Git is a fantastic tool to version control code. And the advantages of version controlling my work are so evident that I want to version control everything else I do besides code. Most of my work consists of editing text files, and I have even forced my workflow into text files just to be able to version control more of it. Thus, I keep track of my source code, org-mode notes and then some \(\LaTeX\) files.
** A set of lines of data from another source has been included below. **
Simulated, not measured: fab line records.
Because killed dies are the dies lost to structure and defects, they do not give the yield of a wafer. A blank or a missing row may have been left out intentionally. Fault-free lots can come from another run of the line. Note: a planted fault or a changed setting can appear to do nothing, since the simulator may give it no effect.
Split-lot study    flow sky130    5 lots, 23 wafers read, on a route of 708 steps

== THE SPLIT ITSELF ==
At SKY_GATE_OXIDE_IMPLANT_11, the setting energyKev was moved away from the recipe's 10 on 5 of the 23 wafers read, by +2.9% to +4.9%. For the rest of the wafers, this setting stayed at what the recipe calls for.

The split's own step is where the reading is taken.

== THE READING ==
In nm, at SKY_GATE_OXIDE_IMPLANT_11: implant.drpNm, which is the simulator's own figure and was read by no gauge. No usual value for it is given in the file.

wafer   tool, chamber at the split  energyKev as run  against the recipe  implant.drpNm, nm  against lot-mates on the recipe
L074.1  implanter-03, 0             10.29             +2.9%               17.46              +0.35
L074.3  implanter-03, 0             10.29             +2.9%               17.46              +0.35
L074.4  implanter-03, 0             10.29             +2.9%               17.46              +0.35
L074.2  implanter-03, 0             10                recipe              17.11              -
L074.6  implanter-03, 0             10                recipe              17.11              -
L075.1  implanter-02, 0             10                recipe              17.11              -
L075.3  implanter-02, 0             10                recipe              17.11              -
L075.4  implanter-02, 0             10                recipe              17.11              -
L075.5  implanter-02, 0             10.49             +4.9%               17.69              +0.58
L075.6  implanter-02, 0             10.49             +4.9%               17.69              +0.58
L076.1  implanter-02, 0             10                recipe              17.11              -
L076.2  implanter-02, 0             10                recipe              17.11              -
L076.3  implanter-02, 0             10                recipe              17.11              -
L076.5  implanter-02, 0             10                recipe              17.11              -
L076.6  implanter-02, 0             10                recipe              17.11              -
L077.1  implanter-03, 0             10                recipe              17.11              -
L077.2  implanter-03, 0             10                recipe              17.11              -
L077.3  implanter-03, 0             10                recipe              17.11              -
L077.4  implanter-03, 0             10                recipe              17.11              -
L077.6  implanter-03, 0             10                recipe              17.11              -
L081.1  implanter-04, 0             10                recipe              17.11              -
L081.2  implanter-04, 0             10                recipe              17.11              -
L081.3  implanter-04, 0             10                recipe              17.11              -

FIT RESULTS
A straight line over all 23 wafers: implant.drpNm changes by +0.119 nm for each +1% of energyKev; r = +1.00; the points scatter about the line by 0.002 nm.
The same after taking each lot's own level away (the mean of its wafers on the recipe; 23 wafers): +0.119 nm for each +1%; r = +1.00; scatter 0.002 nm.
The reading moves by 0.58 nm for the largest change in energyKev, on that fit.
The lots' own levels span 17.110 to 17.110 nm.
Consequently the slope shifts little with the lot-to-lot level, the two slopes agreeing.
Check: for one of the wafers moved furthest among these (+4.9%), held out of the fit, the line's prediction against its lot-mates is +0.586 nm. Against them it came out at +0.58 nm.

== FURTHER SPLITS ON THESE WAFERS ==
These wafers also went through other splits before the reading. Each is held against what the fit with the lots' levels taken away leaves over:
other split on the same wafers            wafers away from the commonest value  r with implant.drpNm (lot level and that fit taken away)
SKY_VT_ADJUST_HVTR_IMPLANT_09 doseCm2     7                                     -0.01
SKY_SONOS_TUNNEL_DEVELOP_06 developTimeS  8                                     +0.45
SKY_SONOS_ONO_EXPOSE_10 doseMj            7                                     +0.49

However, while working on a report, I realized that I generate figures and other data plots that also require to be version controlled. I do send those images, binary blobs, into git. But I don’t really have a good way to track their changes. Github provides a great tool for checking the diff of image files. But I want to do that locally on my machine. So I decided to solve this and found a solution from these websites 1, 2, 3. From now on I can diff image files thanks to imagemagick and git difftool .

The configuration

First start creating a .gitattributes file. It can be specific to a project or global to the user, if you save it in your home directory. This file tells git how to treat files during version control. In this case I’ll define svg and png image files as binaries, so that they never show a text diff representation in git. pdf files on the other hand will be treated with a special filter.

1*.svg binary
2*.png binary
3*.pdf diff=pdf

Next in ~/.gitconfig, my global configuration, I setup how to treat pdf files. Their text representation is the information pdfinfo can give me about them. I only need to add this 2 lines in the .gitconfig file.

1[diff "pdf"]
2      textconv = pdfinfo

More exciting now is to add the difftool configuration. I call it image_diff and then declare the command cmd that will perform the diff action.

1[difftool "image_diff"]
2      cmd = compare $REMOTE $LOCAL png:- | montage -geometry 400x -font Liberation-Sans -label "reference" $LOCAL -label "diff" - -label "current--%f" $REMOTE x:

$LOCAL and $REMOTE are variables intrinsic to git and correspond to the old/staged file and the current/unstaged file. compare takes the 2 files that can be treated by imagemagick and creates a comparison png stream (defined by png:-). The output is piped to montage to create a more informative 3 column image with the reference file to the left, the diff in the middle and to the right is the current file. -geometry 400x sets the size of the image, feel free to scale it. -font Liberation-Sans is the font of the labels, I set it up because montage seems to default to Helvetica which I don’t care to install in my system.

The workflow

When I’m working on my code or any text file I can review/stage and commit all my changes from the shell or with any other tool I use to communicate with git.

Let’s take for example this simple Python code.

1import matplotlib.pyplot as plt
2import numpy as np
3x = np.linspace(0, 4, 122)
4plt.plot(x, np.sin(x))
Figure 1: Image generate by the previous codeblock

Figure 1: Image generate by the previous codeblock

Now I can continue editing my source code. I now plot a second function, include the necessary labels and finally save the plot under the same name.

 1import matplotlib.pyplot as plt
 2import numpy as np
 3x = np.linspace(0, 4, 122)
 4plt.plot(x, np.sin(x), 'C0', label=r'$f(x)=\sin(x)$')
 5plt.plot(x, np.sin(3*x), 'C1', label=r'$f(x)=\sin(3x)$')
Figure 2: New plot generated by the updated code

Figure 2: New plot generated by the updated code

I review and stage all my changes for text files in the usual way. But for image files I can now review the changes using the git difftool that I just defined.

1git difftool -t image_diff

This will ask me if I want to launch image_diff to evaluate the diffs of every file not staged. When it comes to the image file I accept, it immediately brings into display the diff image.

Figure 3: Image diff

Figure 3: Image diff

After reviewing the changes and being conscious why they happened I stage the modified image and do a new commit.